He said a statutory initiative also could work, if it was carefully written with specific detail.
Then, he said, “its language would go into the California Education Code. SB 777 would be effectively stopped. So would the Legislature, which would be prohibited from passing the same or similar bills again,” he said.
But he said even that would not stop the state Supreme Court from “interpreting” the state constitution to require “equality” for homosexual, bisexual and transsexual lifestyles in public school instruction and activities.
A recall election “is a high-profile way for voters to express outrage,” but wouldn’t solve the problem, and while the experts still are evaluating the possibility of lawsuit, Thomasson said it doesn’t appear to be the most likely option.
A constitutional amendment, however, could wipe out SB 777 and prevent it from coming back, he said.
“If written correctly, this constitutional amendment would also wipe out AB 394, the second school indoctrination bill pushing alternative sexual lifestyles on students, teachers, and parents through ‘anti-harassment’ training,” Thomasson said. “When voters pass a well-written constitutional amendment, they achieve the greatest security for their goal.
“Essentially, the voters are establishing and ‘interpreting’ the state constitution … so that the judges can’t,” he said.
He said it would cost about $2.5 million to gather signatures for any of the petitioning procedures.
“Therefore, if a generous soul who wanted to stop sexual indoctrination in the government school system donated $2.5 million to a campaign committee for this project, a constitutional amendment or statutory initiative would go on the 2008 ballot for the protection of six million California schoolchildren and for children not yet born. Once qualified for the ballot, additional millions would be needed to campaign to pass it, against the millions guaranteed to be spent by the liberal teachers union,” he said.
In support of his call for parents to withdraw their children from public schools, he said there is no parental “opt out” provision in SB 777 about school instruction and activities, or AB 394, about “anti-harassment” policies.
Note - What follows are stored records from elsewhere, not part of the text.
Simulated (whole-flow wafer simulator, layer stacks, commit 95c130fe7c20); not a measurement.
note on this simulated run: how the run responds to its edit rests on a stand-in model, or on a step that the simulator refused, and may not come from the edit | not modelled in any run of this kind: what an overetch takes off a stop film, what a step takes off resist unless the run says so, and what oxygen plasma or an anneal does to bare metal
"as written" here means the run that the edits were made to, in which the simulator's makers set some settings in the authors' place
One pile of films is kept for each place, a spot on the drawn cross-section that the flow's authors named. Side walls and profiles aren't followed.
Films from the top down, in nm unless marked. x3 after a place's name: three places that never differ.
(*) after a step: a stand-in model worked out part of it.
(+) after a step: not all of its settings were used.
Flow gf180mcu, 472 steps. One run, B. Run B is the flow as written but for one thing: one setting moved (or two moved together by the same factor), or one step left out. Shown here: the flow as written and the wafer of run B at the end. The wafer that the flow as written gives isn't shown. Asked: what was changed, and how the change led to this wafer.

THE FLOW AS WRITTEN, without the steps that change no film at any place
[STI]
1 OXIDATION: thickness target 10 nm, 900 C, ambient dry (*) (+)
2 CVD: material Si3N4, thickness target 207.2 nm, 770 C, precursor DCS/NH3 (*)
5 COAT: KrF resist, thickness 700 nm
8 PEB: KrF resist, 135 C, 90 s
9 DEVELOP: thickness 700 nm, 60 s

“Realize that SB 777 affects all school ‘instruction’ (textbooks, classroom instruction, homework, videos, and other instructional materials) and every school-sponsored ‘activity’ (sex education classes, school assemblies, dramas, music, dances, proms, sports teams, homecoming games, etc.). To opt out of SB 777, you would have to opt out your child from the entire school day,” he said.
He said the current opt-out provisions in California for parents worried about sexual indoctrination already require parents to watch their child’s school “like a hawk” and request in writing their child be excused from the various classes, instruction and tests.
“Many parents don’t know about a shocking ruling two years ago in California. Parents in Palmdale had objected to a sex survey given to their children in school without parental permission. In 2005, the 9th Circuit Court of Appeals ruled that parents concerned about moral issues actually lose their parental rights once their child steps on school property,” he said.
Already under a previous ban on discrimination in California schools, a Fresno school permitted a “confused girl” to run for prom king. And just last week in Davis, two teenage boys were made “prince and prince.”
“Is this if happening under a ‘no discrimination’ law passed eight years ago, just think what the ‘no discrimination’ sledgehammer of SB 777 and AB 394 will do starting in January,” Thomasson said.
He said there are a number of resources for parents who want to homeschool, including, Christian Home Educators of California, the Home School Legal Defense Association, California Homeschool Network and Home School Association of California.
Capitol Resource said it has set up a website for volunteers or donations to its effort to battle SB 777.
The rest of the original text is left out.